Reprinted from WSWS
During a debate Saturday night in New Hampshire, the frontrunner for the Republican presidential nomination, billionaire Donald Trump, backed the use of waterboarding and even more severe methods of torture as part of the US government's "War on Terror."
Trump leads the Republican field in polling nationally and is favored in New Hampshire's primary Tuesday, although he finished second to Texas Senator Ted Cruz in the first Republican contest, the Iowa caucuses held February 1.
Neither his Republican opponents nor the moderators from ABC News sought to follow up on Trump's pledge to do "a hell of a lot worse than waterboarding" to prisoners captured by the US military or intelligence agencies.
Post-debate coverage gave little notice to Trump's comments, focusing mainly on the exchanges between Florida Senator Marco Rubio and New Jersey Governor Chris Christie or a clash between Trump and former Florida Governor Jeb Bush. Trump was even adjudged a "winner" of the debate in online summaries by the New York Times and Washington Post and in an online poll sponsored by Time magazine.
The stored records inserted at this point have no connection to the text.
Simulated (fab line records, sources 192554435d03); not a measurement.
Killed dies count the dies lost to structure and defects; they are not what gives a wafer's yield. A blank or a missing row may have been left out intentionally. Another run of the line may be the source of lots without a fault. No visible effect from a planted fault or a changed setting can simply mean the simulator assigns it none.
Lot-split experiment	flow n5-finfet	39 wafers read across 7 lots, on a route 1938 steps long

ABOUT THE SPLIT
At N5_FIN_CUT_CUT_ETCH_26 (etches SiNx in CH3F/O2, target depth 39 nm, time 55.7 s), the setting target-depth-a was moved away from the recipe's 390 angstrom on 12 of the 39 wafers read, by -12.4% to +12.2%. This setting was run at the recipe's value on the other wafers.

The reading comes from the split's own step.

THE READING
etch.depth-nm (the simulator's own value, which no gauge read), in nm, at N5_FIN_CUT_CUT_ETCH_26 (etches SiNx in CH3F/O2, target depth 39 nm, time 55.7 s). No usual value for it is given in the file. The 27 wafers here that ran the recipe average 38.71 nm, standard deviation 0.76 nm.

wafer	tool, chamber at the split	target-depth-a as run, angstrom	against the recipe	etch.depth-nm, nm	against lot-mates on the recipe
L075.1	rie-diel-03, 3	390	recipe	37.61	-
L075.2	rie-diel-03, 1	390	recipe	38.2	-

ABC News anchorman David Muir raised the subject of torture, or "enhanced interrogation techniques" in the euphemism of the Bush administration, in a question to Senator Cruz about halfway through the debate. He asked Cruz whether he considered waterboarding to be torture. Cruz replied that it was not, claiming "it is vigorous interrogation, but it does not meet the generally recognized definition of torture."
This is a repetition of the baseless claims by the Bush administration, spearheaded by Vice President Dick Cheney and a cadre of legal apologists in the Justice Department, in complete defiance of international law. The Geneva Conventions specifically bar such methods of interrogation and the US Army Field Manual has defined waterboarding as torture for many decades.
While claiming to have supported legislation prohibiting waterboarding by military interrogators, Cruz said that "the commander in chief has inherent constitutional authority to keep this country safe," meaning the president could authorize such methods regardless of any Congressional prohibition.
Trump then went Cruz one better, declaring, "In the Middle East, we have people chopping the heads off Christians, we have people chopping the heads off many other people... I would bring back waterboarding and I'd bring back a hell of a lot worse than waterboarding." His Republican audience then erupted in applause.
Former Governor Bush took up the issue next without making any reference to Trump's comments, merely noting that he would not seek Congressional action to legalize waterboarding. He then went on to declare his support for more intensive CIA spying and the maintenance of Guantanamo Bay as an interrogation center.
Senator Rubio was asked the same question, and again made no reference to Trump's remarks, declaring that it was wrong to treat the interrogation of terrorists as "some sort of law enforcement function." In context, he was arguing that the restraints of the legal system should not apply to such interrogations, making anything permissible, although he suggested that it was wrong to discuss specific techniques "because that allows terrorists to know to practice how to evade us." He echoed Bush in denouncing efforts to close the US detention camp at Guantanamo Bay.
New Jersey Governor Christie, Ohio Governor John Kasich and Dr. Ben Carson, the other three Republican candidates on the stage, did not take up the issue then or in any subsequent remarks.
Trump reiterated his statements about waterboarding and "worse than waterboarding" during several appearances on Sunday morning television talk shows. Again, neither the media pundits who interviewed him nor Republican rivals who appeared on the same programs made any serious objection to these comments.
Equally revealing was the silence of the two remaining candidates for the Democratic presidential nomination, former Secretary of State Hillary Clinton and Senator Bernie Sanders, who appeared on the same programs as Trump on Sunday morning and commented freely on other aspects of the Republican debate. Neither said anything about Trump's call for torture.
In addition to his call for unbridled savagery in pursuit of the overseas interests of American imperialism, Trump backed brutality and violence at home against workers and youth. In another portion of the debate, Trump rejected suggestions that there was a problem with police brutality and killings of unarmed people.
"The police are absolutely mistreated and misunderstood," he declared. "The police in this country have done an unbelievable job of keeping law and order, and they're afraid for their jobs, they're afraid of the mistreatment they get... They can't act. They can't act. They're afraid for losing their pension, their job. They don't know what to do. And I deal with them all the time. We have to give great respect, far greater than we are right now, to our really fantastic police."